As prelude to the rather astonishing events that are about to ensue, the velvet voice of Dinah Washington fills the auditorium. "Things never are as bad as they seem," she purrs, "so dream, dream, dream." But in Henrik Ibsen's 1890 masterwork Hedda Gabler, which is being staged by Echo Theatre, things are indeed as bad as they seem and worse. General Gabler's narcissistic, bullying daughter Hedda is trapped in an absurdly foolish marriage and is apparently pregnant with a child she could only despise. The prospect of her straitjacket future is even bleaker than her already oppressive present.
Ibsen's story plays out like a round of high-stakes strip poker. There is constant bluffing and one-upmanship. The losers don't discard their clothes; they are forced to shed their illusions and vanities. As the play begins, Hedda and her myopic husband George have just returned from an extended six-month honeymoon. But for Hedda home is not where the heart is; it is the place where you finally have to stop moving and face stark reality. The reality is that she is bored beyond distraction. Her only interest is in manipulating others just as she too is capable of being manipulated.
With the sole exception of Berta the maid (Sally Eaton), everyone we meet is determined to dominate someone else. The insidious Judge Brack (Charles Barron) tries his sly hand at blackmail; George's adoring Aunt Julia (Donna Weinsting) insists on being the most important woman in his life. Even the bland, wispy Thea (Michelle Hand) has sought to sober up George's scholarly rival, the iconoclastic author Eilert Lovborg (Aaron Benedict). If Hedda is more "filled out" than the other characters, it's not only because she's beginning to show signs of her pregnancy but also because she is able to gaze at herself so unflinchingly.

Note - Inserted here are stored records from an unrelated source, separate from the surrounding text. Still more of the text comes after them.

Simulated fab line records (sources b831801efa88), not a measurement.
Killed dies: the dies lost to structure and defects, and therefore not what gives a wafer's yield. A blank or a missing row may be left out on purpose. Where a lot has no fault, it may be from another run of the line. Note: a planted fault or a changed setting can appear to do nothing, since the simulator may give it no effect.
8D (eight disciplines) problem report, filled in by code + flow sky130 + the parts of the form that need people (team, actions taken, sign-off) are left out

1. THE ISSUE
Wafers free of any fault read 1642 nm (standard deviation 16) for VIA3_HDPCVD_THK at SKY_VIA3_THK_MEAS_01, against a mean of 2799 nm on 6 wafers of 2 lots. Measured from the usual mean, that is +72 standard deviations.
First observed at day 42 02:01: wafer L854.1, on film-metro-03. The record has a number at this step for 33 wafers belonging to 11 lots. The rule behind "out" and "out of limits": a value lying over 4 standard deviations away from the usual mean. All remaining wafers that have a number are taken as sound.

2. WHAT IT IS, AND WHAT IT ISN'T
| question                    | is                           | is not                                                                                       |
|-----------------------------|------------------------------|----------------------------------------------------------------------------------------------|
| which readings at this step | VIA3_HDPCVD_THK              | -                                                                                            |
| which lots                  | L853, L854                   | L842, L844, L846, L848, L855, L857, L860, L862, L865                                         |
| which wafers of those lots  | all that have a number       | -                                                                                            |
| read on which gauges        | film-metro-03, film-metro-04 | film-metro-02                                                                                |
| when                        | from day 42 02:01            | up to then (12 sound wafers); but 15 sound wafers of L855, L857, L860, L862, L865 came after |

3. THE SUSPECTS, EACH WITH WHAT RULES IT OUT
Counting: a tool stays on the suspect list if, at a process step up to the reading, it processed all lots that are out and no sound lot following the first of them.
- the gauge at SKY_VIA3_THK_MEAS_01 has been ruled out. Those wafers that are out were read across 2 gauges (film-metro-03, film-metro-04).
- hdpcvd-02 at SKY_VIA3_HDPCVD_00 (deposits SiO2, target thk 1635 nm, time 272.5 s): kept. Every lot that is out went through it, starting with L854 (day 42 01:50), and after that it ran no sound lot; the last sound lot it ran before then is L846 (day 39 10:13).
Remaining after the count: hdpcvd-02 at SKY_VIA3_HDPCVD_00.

Initially nothing is hurt by updating the play from nineteenth-century Norway to an American college town in 1955. In addition to getting to hear Dinah Washington, we sense the jealousies, both personal and professional, that proliferate throughout the stultifying "publish or perish" universe of academia. George and Hedda come off as precursors to George and Martha in Who's Afraid of Virginia Woolf? he, a nonentity; she, the daughter of a doting daddy. But as the evening progresses, and we see dueling pistols that don't really look like dueling pistols and have to imagine a fire that never burns, Ibsen's specific universe begins to run counter to this university locale.
As staged (and designed) by Eric Little, there is never a sense that these people inhabit this world. The furniture may look 1950s, and the desk bust of a wild stallion may offer a telling metaphor, but the actors seem oblivious to both century and continent. The other problem is that only rarely does Kelly Schnider's title-role portrayal rise above the level of a reading. By the time the plot reaches its mind-blowing finale, we know little more about Hedda (apart from what we've heard in the lines) than we did at the outset. We hear her say, for instance, that she's "terrified of scandal," but we don't see, feel or believe it.
It's left to Terry Meddows as husband George, "the last of the simple souls," to bring the story to life. Meddows knows when to play into the lines and when to play against them. But when George Tesman is the most interesting character in Hedda Gabler, something is amiss.
Ibsen doesn't visit St. Louis often, and we can thank Echo for presenting this infrequently seen play. But hold on to your vine leaves: We'll get another shot at Hedda in November at Saint Louis University, another chance to probe the mind of one of the theater's most enigmatic icicles. Hedda might not be someone you'd want to live with, but she certainly warrants a repeat visit.